# Is there a way of retrieving the number $e$ from the tables of Napier?

I am looking for a way to relate the numbers in the tables of Napier Mirifici Logarithmorum Canonis Descriptio with the number $$e$$. For example, as Napier used the number $$\left(1-\frac{1}{10^7}\right)$$ to calculate the logarithms. His successive calculations might have generated a number close to $$\left(1-\frac{1}{10^7}\right)^{10^7}$$. Therefore, the tables might have contained a number close to $$3,678,794$$, which is equal to the integer part of $$10^7\times\left(1-\frac{1}{10^7}\right)^{10^7}$$, as $$\left(1-\frac{1}{10^7}\right)^{10^7}$$ gets close to $$\frac{1}{e}$$ and Napier multiplies the result by $$10^7$$.

However, we cannot use this reasoning directly. Is there a way of relating a number in the table with the number $$e$$? Maybe taking the $$\arcsin$$ of a number in the table or doing another kind of calculation?

My goal is to make the findings of Napier closer to a modern reader and to clarify the evolution of the ideas that brought the definition of the number $$e$$.

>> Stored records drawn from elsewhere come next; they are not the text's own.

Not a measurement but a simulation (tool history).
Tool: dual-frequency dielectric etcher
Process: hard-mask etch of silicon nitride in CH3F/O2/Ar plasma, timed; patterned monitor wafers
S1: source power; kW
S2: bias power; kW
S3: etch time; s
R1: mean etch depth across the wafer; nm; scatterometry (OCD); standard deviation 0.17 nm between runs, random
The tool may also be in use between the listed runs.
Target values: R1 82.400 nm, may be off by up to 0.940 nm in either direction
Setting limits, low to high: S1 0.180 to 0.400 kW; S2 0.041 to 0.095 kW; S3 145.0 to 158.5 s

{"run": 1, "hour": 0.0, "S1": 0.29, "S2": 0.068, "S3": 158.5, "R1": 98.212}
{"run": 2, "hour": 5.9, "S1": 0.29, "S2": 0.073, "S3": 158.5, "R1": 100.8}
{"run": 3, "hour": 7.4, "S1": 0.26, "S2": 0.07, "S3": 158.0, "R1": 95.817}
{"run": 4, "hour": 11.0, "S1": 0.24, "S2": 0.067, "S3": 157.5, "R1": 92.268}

The entries of the tables (as seen, for example, here by following the link to the "spreadsheet tables") give an angle $$\theta$$ (in degrees and minutes), then $$\sin\theta$$, then $$-\ln\sin\theta$$.
If $$-\ln\sin\theta = 1$$, then $$\sin\theta = \frac1e$$, and $$\theta = \arcsin \frac1e$$, which is between $$21^\circ 35'$$ and $$21^\circ 36'$$ (closer to the former). Even without anachronistically using a calculator to compute that, we can find this entry by looking through the $$-\ln\sin\theta$$ column for a value close to $$1$$. And we find (on page 44 of the PDF) a table with the following fragment:
$$\begin{array}{cccc} \text{Degree} \\ 21 \\ \\ \text{Minute} & \text{Sine} & \text{Logarithm} & \cdots \\ \vdots & \vdots & \vdots \\ 35 & 3678541 & 10000690 & \cdots \\ 36 & 3681246 & 9993339 & \cdots \\ \vdots & \vdots & \vdots \end{array}$$
This tells us that the value of $$\sin\theta$$ which gives $$-\ln\sin\theta = 1$$ (the value which we eventually identify as $$\frac1e$$) is between $$0.3678541$$ and $$0.3681246$$.